Sunday 10 March 2013

Human rights and the curse of laws

****

The debate over the Human Rights Act and its parents - the European Court of Human Rights and the "Universal Declaration of Human Rights" - is a strange one. Not because the matter of 'rights' is unimportant or even that these laws are without value but because the presumption in all of this is that rights exist only because of our masters' benevolence. The debate seems to treat 'rights' in a way little changed from the rights granted by feudal lords to their most loyal servants - somehow our rights will disappear, melt like snow in Summer, were the Human Rights Acts to be scrapped.

The state constrains rights and then allows, in its benevolence, some of those rights to be freed. The state is not the source of rights but exists - or should exist - to protect those rights. The debate shouldn't be about the existence or otherwise of rights but about the best way to ensure those rights are guarded.

Let it be known that the British liberties are not the grants of princes of parliaments, but original rights, conditions of original contracts, coequal with prerogative, and coeval with government. That many of our rights are inherent and essential, agreed on as maxims and established as preliminaries even before a parliament existed.

It does not matter at all whether we have signed some declaration, taken part in some international court or passed laws within parliament. All that matters is that our rights are protected, that we can have confidence that authorities charged with upholping those rights will do so and that this will be done without fear or favour.

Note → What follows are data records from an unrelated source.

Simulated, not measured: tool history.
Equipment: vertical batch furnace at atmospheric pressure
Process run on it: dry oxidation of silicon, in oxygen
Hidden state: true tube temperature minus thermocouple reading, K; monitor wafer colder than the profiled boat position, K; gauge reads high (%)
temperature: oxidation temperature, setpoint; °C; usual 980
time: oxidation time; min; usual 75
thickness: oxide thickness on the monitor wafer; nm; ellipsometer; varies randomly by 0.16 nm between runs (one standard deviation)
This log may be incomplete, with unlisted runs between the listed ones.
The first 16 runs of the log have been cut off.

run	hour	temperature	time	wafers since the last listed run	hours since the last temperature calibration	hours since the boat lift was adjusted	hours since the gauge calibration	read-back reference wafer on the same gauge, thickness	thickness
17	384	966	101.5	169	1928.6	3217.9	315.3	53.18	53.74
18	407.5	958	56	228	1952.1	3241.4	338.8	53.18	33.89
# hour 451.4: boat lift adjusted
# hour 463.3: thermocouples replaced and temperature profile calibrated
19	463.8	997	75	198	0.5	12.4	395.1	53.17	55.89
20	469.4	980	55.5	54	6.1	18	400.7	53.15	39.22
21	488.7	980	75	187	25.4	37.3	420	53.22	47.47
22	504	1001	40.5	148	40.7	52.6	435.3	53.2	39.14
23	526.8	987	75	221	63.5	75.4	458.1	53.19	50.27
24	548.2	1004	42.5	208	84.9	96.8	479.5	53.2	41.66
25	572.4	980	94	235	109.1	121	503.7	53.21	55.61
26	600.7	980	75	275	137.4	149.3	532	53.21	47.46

This is not the case. Take Article 19 of the Universal Declaration of Human Rights, that document that we cherish:

Everyone has the right to freedom of opinion and expression; this right includes freedom to hold opinions without interference and to seek, receive and impart information and ideas through any media and regardless of frontiers.

Does this say anything about being arrested for being rude about a diver? Or stopped from photographing a police station or an airport? Or the entire edifice now being built around 'hate crime' and 'equalities' - an edifice designed to bully people into accepting the left's newspeak rather than to deal with hate?

Perhaps there is a case for declaring some beliefs so dreadful and to merit their expression a crime - but where do we stop with defining those dreadful beliefs? And if it is right to prevent racism by making its expression a crime despite this being contrary to Article 19, surely it is also right to allow the deportation of criminals who constitute a threat to wider society despite their claim of a "right to a private and family life" under Article 8 of the UK's Human Rights Act?

In all the discussion around 'rights', there is an assumption that the Human Rights Act is intended to protect rights and not to contain fundamental rights within a body of law - to bring those rights back under the definition and purview of the state. So free speech is qualified - to such an extent that any protection of our 'right' to speak is nullified by the tools available to agents of government. The protection of "health or morals" seems so broad as to allow almost any statement ot be proscribed. And if this is not enough the Act allows the limiting of free speech to protect 'national security' and to prevent 'disorder'.

The Human Rights Act isn't a universal, sacrosanct declaration but, as with all laws, a flawed, controlling interpretation of the idea of 'rights'. The idea that changing it - even scrapping it - represents a backward step and that somehow our rights would vanish is nonsense. The most important rights - speech, movement, assembly, protest, exchange - these rights are more honoured in the breech by the Human Rights Act. The state is granted so many controls and the 'rights' are so curtailed that it's hard to see that the loss of the Act would make much difference.

In discussing 'rights' we should be talking first about what are the things that make us free and then what are the justifications for limiting somebodies freedom. Instead we indulge in an ever more occult discussion - guarded closely by lawyers - where the parsing of particular sentences and the dissecting of judges' opinions casts a thick mist over any understanding of 'rights'.

Finally, just as 'equalities' rules run the risk of being used to secure advantage, so it the case with the Human Rights Act. And because our judges care more about words than intention - such in the curse of laws - the result is decision-making that does not promote rights but that brings the protection of rights into question. To the ordinary man such inconsistencies, such egregious interpretation of 'rights' means that we run the risk of destroying protection on the altar of lawyerly pedantry.

....





1 comment:

Anonymous said...

Once again, you espouse the views that were common throughout the Conservative party when I was an avid supporter; now, your views seem to be those of the minority. Are you truly one of a shrinking minority, or part of the continuing consensus? Should you be of the former, one question could be: why do you continue as a member of the party? If the latter, why do you (in the collective) allow those in the Houses to claim to speak for you?